Further pension reforms could see small firms raise prices, cut jobs, or slash profits, the Federation of Small Businesses (FSB) has warned, urging the government to explicitly examine how workplace pension changes impact small employers.
The report, Backing the Future, examined how existing auto-enrolment rules contribute to rising costs and administrative burdens for small employers, warning that further changes in the pensions review’s second phase, which is set to look at pensions adequacy, may intensify these pressures, especially alongside increases in wage bills and National Insurance contributions (NICs).
The report showed that 53 per cent of employers said that decoding pension rules is a "headache", while 24 per cent pay over £500 a year for advice – even before any changes have been introduced.
It also highlighted that 79 per cent of small employers are concerned about the rising cost of employment, with FSB arguing that reforms must reflect this pressure.
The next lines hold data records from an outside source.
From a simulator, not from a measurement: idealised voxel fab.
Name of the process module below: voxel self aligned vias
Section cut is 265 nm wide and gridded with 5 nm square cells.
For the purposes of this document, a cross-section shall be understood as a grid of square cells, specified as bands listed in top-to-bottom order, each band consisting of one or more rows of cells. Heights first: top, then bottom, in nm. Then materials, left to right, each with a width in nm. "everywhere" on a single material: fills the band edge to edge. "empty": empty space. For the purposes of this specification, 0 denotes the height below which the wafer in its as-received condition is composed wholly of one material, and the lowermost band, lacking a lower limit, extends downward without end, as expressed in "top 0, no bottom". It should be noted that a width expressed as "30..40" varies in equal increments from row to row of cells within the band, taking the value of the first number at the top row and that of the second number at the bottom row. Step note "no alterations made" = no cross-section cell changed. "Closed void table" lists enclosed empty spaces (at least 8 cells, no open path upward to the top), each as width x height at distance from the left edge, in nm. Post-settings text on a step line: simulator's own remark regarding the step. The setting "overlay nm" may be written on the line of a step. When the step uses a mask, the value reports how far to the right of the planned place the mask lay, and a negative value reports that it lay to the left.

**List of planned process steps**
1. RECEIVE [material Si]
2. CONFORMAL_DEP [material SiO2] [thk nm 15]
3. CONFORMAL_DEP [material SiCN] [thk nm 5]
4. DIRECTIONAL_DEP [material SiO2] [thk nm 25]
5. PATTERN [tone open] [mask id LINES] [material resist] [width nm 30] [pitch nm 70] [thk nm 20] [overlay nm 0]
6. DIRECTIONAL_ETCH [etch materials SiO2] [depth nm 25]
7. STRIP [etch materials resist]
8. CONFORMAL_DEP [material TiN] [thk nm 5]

In particular, it found that if employer pension contributions were to double to 6 per cent, 92 per cent of small employers would have to make a negative change to their business to cope.
In particular, the report revealed that 52 per cent would raise prices, 38 per cent would recruit fewer workers, 34 per cent would cut profits or absorb costs, and 14 per cent would reduce the number of employees.
The report also raised concerns around calls to have pension contributions applied from the very first pound earned, instead of the current £6,240, warning that this would "negatively affect" 82 per cent of small employers, with 36 per cent raising prices, 32 per cent cutting their profits or limiting their earnings, and 28 per cent recruiting fewer workers.
Meanwhile, 19 per cent said they would reduce pensions to a minimum of three per cent, while 19 per cent said they would cancel or scale down plans for investing in the business.
Given this, the FSB is calling for phase two of the pensions review to explicitly examine how workplace pension changes impact small employers and learn from how auto-enrolment has been rolled out.
The federation stressed that the pensions review must "closely" examine the financial and administrative burden on small businesses, including the cost of advice, running payroll, and figuring out the rules before introducing any new proposals.
The report showed that 53 per cent of small employers said that one of the most challenging aspects of auto-enrolment is understanding the rules and what they need to do.
The FSB also encouraged ministers to commission a full cross-cutting economic assessment before any changing the pension rules.
The federation said this assessment should include the impact of recent rises in National Insurance and the National Living Wage and ensure small firms are not “hit with unaffordable costs or forced into tough choices” such as raising prices or cutting jobs.
It pointed out that last November, the Labour government said it would only make changes to auto-enrolment if the impact on businesses were fully considered.
In addition to the assessment, the federation called for no changes to be made to the earnings threshold, no increase to employer contributions and no lowering of the age limit before the economic assessment is complete.
It also recommended that the government convene regulators, including The Pensions Regulator and the Financial Conduct Authority, and industry stakeholders, to simplify pension rules.
It suggested that this would provide clearer guidance for small employers and reduce complexity and unnecessary admin, calling it a “pro-growth, pro-employment move”.
When considering pension adequacy, the FSB suggested that the government should look beyond just increasing contributions and consider scheme performance, investment returns and the real-world impact on small employers and employees.
It said that "poor" fund performance leading to lower pensions later in life should not be "masked by simplistic debates on contribution levels”.
FSB policy chair, Tina McKenzie, said: “Small business owners want to do the right thing. Entrepreneurs have taken on auto-enrolment, absorbed the costs, navigated the jargon, and kept paying into their staff’s pensions even when their own margins have fallen.
However, McKenzie said that “goodwill has limits” and that the more “complex and expensive” the system becomes, the more it risks “pushing employers from willing participants into reluctant bystanders”.
Given this, she argued that if the government wants pensions policy to succeed, it must prioritise clarity over complexity and provide the right support.
“This is not about resistance to pension reform, it’s about the cumulative burden of regulation and the rising cost of employment,” McKenzie emphasised.
“Small firms are already feeling the pinch – NICs and wage increases are really taking their toll – and any new reforms could push many to breaking point.”
McKenzie warned that “this is no time to add new burdens” urging ministers to “pause, take stock, and think carefully before stacking more costs on firms already under strain”.
“As phase two of the pensions review gets underway, the government must ensure the real pressures facing small businesses are front and centre – no further changes should go ahead without proper protections in place,” she stated.